Bankruptcy is worse: Greek finance minister
Finance Minister Evangelos Venizelos, opening the debate, stressed the importance of backing the government-approved plan to stave off bankruptcy.
"The choice is not between sacrifice and no sacrifices at all, but between sacrifices and unimaginably harsher ones," he told a stormy debate expected to run well into the night.
One small party has already pulled out of the coalition of Prime Minister Lucas Papademos in protest against the terms of the rescue package from the European Union and International Monetary Fund - Greece's second since 2010.
A number of lawmakers from the two biggest government parties, socialist PASOK and conservative New Democracy, have also threatened to rebel but their numbers did not appear to be enough to sink the bill.
Greece needs the international funds before March 20 to meet debt repayments of 14.5 billion euros, or suffer a chaotic default which could shake the entire euro zone.
'Greece needs to do its own homework'
The EU and IMF say they have had enough of broken promises and that the funds will be released only with the clear commitment of Greek political leaders that they will implement the reforms whoever wins an election potentially in April.
Euro zone paymaster Germany ratcheted up the pressure yesterday.

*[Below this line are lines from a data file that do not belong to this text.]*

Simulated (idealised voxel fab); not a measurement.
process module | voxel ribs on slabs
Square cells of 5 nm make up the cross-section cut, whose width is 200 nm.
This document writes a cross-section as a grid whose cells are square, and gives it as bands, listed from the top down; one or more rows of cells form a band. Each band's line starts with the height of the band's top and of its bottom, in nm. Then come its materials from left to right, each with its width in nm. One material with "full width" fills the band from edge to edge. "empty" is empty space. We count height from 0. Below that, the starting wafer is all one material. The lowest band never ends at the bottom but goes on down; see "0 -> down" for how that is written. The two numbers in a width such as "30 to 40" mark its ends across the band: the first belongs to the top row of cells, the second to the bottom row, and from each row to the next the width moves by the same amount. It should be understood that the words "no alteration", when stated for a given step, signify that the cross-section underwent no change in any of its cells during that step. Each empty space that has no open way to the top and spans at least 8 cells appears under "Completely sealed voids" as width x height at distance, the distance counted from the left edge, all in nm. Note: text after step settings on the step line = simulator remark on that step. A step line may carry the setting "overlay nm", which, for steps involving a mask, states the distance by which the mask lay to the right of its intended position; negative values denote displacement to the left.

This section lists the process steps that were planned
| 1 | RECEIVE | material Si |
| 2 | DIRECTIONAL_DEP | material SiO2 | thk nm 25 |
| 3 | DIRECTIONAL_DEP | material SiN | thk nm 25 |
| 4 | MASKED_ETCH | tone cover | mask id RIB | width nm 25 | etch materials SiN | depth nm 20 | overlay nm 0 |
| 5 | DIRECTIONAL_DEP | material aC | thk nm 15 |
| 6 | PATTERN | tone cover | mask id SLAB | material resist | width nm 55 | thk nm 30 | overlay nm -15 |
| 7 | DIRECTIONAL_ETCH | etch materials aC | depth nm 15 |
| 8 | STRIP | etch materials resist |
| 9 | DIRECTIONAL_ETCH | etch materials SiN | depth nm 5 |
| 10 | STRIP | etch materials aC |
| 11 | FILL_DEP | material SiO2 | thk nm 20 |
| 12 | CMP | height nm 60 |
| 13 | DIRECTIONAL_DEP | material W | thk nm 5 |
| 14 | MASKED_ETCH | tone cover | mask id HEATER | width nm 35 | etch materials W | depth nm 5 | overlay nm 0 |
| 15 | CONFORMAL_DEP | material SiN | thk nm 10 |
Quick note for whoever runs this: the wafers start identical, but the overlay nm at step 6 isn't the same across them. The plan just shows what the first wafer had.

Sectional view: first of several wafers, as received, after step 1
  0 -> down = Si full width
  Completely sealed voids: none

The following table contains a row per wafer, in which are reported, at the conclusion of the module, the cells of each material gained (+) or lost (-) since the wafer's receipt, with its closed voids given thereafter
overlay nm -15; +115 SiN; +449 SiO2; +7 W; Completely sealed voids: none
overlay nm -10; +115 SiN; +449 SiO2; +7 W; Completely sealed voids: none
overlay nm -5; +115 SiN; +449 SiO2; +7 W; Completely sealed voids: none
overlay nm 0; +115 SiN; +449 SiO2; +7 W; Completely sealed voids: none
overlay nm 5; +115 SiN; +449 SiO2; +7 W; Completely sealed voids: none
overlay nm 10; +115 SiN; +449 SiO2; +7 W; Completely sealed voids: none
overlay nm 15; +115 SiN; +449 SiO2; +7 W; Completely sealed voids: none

"The promises from Greece aren't enough for us anymore," German Finance Minister Wolfgang Schaeuble said in an interview published yesterday in the Welt am Sonntag newspaper.
German opinion polls show a majority of Germans are willing to help, Schaeuble said, "but it's important to say that it cannot be a bottomless pit ... At least people are now starting to realise it won't work with a bottomless pit.
"Greece needs to do its own homework to become competitive - whether that happens in conjunction with a new rescue program or by another route that we actually don't want to take."
When asked if that other "route" meant Greece quitting the euro zone, Schaeuble said: "That is all in the hands of the Greeks themselves. But even in the event [Greece leaves the euro zone], which almost no one assumes will happen, they will still remain part of Europe."
The austerity measures include cutting the minimum wage from about 750 euros a month and aim to cut Greece's bloated state sector workforce by about 150,000 people by 2015.
It also provides for a bond swap to ease Greece's debt burden by cutting the real value of private-sector investors' bond holdings by some 70 per cent. Greece will miss a February 17 deadline to offer a debt "haircut" to private bondholders if the vote is not passed today.